Twenty years ago, CCPJ began as the Interfaith Peace Coalition, promoting nuclear disarmament. One of IPC’s coups was hosting a talk by Vitaly Churkin, from the Soviet embassy in Washington. Later, with an office in The Prism coffeehouse, the group renamed itself the Charlottesville Peace Center. Operating on limited donations, the CPC held rallies, talks and asked the City Council to declare Charlottesville a nuclear-free zone. During the years, CCPJ members have been Quakers, Jews, pacifists and priests, as well as professors and parents, journalists, students, teachers and anybody committed to their cause.

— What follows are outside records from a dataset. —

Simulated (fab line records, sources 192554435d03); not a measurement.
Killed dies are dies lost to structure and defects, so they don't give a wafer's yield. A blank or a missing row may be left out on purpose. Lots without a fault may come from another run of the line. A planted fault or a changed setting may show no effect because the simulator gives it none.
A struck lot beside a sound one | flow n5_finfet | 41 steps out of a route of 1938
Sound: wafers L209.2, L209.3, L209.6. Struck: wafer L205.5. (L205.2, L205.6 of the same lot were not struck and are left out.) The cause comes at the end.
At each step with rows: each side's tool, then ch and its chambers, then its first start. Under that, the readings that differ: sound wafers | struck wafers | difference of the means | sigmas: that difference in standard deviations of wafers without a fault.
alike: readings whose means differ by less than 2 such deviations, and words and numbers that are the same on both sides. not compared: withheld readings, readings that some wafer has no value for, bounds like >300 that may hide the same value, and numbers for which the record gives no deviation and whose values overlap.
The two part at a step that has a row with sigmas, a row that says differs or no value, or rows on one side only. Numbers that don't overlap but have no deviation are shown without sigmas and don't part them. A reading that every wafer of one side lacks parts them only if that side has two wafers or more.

The group has had its share of detractors, too. Anderson identifies them as “People who are themselves misinformed, who do not understand that peace making is everyone’s responsibility…the very thing that makes democracy stronger, and the world safer.”

CCPJ perceives peace, creativity and culture as going hand in hand, along with a good deal of introspection. Their means of protest and proactive discord have not been limited to banners and bullhorns. Local music teacher and CCPJ member Betty Gross (left), for instance, will soon be seen on the Downtown Mall playing her viola, singing “America the Beautiful” and the “Star-Spangled Banner” to call attention to the problems in the Middle East now perpetrated in the name of homeland security.”

Further, in March, to coincide with 998 readings in 59 countries and all 50 states, CCPJ co-sponsored a reading of Aristophanes’ anti-war Greek comedy Lysistrata in which Athenian and Laconian women end the Peloponnesian War by withholding sex from their hawkish husbands.

And for years, during its annual commemoration of Hiroshima/Nagasaki Day, CCPJ has taught children to fold paper cranes on the Downtown Mall, while reading the story of Sadako, a Hiroshima girl who died of leukemia before she could complete the 1,000 paper cranes that are a Japanese blessing of good fortune.

Not everybody is keen on CCPJ’s mission. Here and there across town, posters and pro-war rallies popped up, praising Bush. CCPJ diehards, still fixtures (in dwindling numbers) outside the Federal building on Ridge-McIntire every Thursday, take the insults right along with the approving honks.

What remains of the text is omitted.